Mahtowin Munro is one of the leaders of United American Indians of New England (UAINE), an organization of Native Americans fighting for indigenous rights and against various forms of ongoing indigenous genocide. Some of Munro’s activism with the UAINE includes working for the recognition of Indigenous Peoples’ Day and organizing the National Day of Mourning. This talk, “Sinking Columbus and the Mayflower: Indigenous Struggles, Decolonization, and the Necessity of Solidarity,” was part of the larger series “Global Racism, State Violence and Activism,” organized by Tufts’ department of Anthropology, and co-sponsored by the Center for the Humanities at Tufts, Women Gender and Sexuality Studies, and Race Colonialism and Diaspora. Amongst the dozens of insightful pieces of knowledge Mahtowin Munro gave during her talk, one of the most interesting points was the link between the forces that perpetuate settler colonialism and those fueling climate destruction. Munro made sure to emphasize the importance of recognizing indigenous resistance as unequivocally necessary to protect our planet.

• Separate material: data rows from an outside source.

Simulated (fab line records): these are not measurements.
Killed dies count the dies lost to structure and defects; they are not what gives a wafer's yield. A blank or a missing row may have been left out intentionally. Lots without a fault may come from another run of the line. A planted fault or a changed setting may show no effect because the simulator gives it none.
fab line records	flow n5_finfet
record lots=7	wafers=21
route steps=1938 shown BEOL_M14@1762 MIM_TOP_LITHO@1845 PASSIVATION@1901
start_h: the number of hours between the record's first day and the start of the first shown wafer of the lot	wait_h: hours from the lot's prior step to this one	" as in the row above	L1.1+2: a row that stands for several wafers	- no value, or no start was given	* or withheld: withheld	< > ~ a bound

As Munro highlighted throughout her talk, one of the principles of settler colonialism is the proliferation of capitalism and commodification of living things. Both settler colonialism and capitalism are ongoing processes- the never-ending pursuits of domination or wealth. Both are achieved through the control of bodies, land, and living beings and are based on commodifying people and our planet. Instead of being a living, independent entity, land is turned into property: something to sell and trade, and something from which to extract resources. Instead of being valued equally to white people, indigenous bodies are dehumanized, viewed as barriers to wealth accumulation and in turn disposable, removable, and unimportant. Women and two-spirit bodies, especially, are seen as objects to be used as colonists desire, inherently rapeable in their eyes, as Munro said. This attempted commodification of living beings is central to capitalism, which sees everything in terms of only the wealth it can give to individuals and which underpins settler colonialism. However, it is important to note that capitalism and colonialism attempt to commodify bodies and nature, but indigenous people have always resisted, and it really is impossible to reduce these entities to mere commodities.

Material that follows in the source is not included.